Pure Data (or Pd) is a real-time graphical programming environment for audio, video, and graphical processing. Pure Data is commonly used for live music performance, VeeJaying, sound effects, composition, audio analysis, interfacing with sensors, using cameras, controlling robots or even interacting with websites. flossmanuals Pure Data
Pd is a data flow programming language and supports four basic types of text entities: messages, objects, atoms, and comments. Atoms consist of either a float, a symbol, or a pointer to a data structure and are the most basic unit of data in Pd. In Pd, all numbers are stored as 32-bit floats. Messages provide instructions to objects and are composed of one or more atoms. To initiate events and push data into flow, much like pushing a button, a special type of message with null content called a bang is used.
Pure Data (Pd) is a visual programming language developed by Miller Puckette in the 1990s for creating interactive computer music and multimedia works. While Puckette is the main author of the program, Pd is an open source project with a large developer base working on new extensions. It is released under a license similar to the BSD license. It runs on GNU/Linux, Mac OS X, iOS, Android and Windows. Ports exist for FreeBSD and IRIX. wikipedia Pure Data
You can download Pd from here. The learning curve is quite steep, but once you pick up and remember by heart the graphic syntax and know a lot about audio composing methods and science behind producing sound you’re good to go for Pd. Personally I struggled a lot to grasp the idea behind it.
First of all the code for this project can all be found here. It includes all the pure data pads used, socket.io code for running both the server and the wikipedia stream. There is also some extra things that i needed to submit in order to pass this course, but are in no way needed to run this project on your own.
It is important you have an older version (5) of node installed! Don’t install the newest one!
The wikipedia recent changes stream info can be found here. When starting the project i was able to get access to the stream but getting something from the stream to pure data was a challenge.
First I needed to create a local server so that I could have access to the wiki stream from pure data. This is because pure data only supports two ways of accessing external data. One is [netsend] and [netreceive] that are objects for transmitting and receiving messages over a network. The second is Open Sound Control (OSC) and these are objects for sharing musical data over a network. “Using OSC you can exchange data with a number of devices, such as Lemur, iPhone (through OSCulator), Monome, or applications such as Ardour, Modul8, Reaktor and many more. Most modern programming languages are OSC enabled, notably Processing, Java, Python, C++, Max/MSP and SuperCollider.” Open Sound Control (OSC). When we send the data to the netsend port I make sure i send only the first letter of the title that we get from the wikipedia stream.

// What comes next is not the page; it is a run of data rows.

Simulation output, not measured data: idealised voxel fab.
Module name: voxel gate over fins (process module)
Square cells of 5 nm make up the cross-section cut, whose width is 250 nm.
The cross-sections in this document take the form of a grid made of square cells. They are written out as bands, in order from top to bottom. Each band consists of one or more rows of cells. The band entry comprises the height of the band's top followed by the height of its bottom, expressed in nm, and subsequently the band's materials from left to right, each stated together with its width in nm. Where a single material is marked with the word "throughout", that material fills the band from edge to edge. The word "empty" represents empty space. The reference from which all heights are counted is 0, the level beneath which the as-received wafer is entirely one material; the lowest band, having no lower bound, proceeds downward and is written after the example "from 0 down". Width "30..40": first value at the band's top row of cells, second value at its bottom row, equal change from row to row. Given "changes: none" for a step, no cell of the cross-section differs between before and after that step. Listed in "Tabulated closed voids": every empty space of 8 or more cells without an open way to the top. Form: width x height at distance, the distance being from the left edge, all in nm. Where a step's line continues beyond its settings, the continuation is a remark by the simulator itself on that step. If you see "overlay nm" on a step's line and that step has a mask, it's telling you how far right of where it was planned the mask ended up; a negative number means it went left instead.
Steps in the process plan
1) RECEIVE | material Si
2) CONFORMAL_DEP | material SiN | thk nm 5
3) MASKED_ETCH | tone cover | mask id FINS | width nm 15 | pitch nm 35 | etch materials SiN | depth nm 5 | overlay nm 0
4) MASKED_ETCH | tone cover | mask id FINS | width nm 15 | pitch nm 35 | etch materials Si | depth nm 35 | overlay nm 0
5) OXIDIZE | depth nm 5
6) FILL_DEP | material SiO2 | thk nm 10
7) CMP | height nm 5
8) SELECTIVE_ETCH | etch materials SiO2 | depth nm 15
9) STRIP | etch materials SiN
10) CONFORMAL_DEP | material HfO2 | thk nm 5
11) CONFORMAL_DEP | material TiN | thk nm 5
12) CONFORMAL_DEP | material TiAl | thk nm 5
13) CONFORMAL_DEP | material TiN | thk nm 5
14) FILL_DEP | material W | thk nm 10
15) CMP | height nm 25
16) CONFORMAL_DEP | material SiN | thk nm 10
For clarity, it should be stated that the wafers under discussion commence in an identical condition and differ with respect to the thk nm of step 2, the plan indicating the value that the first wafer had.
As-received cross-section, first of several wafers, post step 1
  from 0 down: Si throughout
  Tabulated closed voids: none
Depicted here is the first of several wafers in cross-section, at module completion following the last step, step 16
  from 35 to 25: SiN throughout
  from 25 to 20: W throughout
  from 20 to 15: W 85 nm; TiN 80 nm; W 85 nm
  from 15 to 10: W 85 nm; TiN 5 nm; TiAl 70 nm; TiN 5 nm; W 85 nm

Next we create the actual wiki stream so that we can connect it to the opened server port. Here we just connect to the provided RC Stream and when there is a change in data we feed the title of the change.
In Pure Data using the [netsend] and [netreceive] I access the port 8006 to read the data and covert the input to ascii values using the object [spell]. Then with [iter] we split a list of ascii codes into a series of numbers. Depending on this number we are able to produce different sounds. For the sounds i’m using Matt Davey’s DIY patches. To get these onto a personal Pd project one has to copy the necessary patches completely (Check picture below).
Lastly I wanted to connect what ever music was produced into Processing to make graphics out of the live stream data. I was able to make the connection using OSC, but time ran out to actually create any cool graphics with the data i was sending with Pd. I’ll just leave you with some inspiration before i can come back to making mine awesome too.
Some great Processing examples and inspiration for future projects by Joshua Davis. He also created Hype library with James Cruz. It is a collection of classes that performs heavy lifting tasks while using a minimal amount of code writing using Processing and ProcessingJS.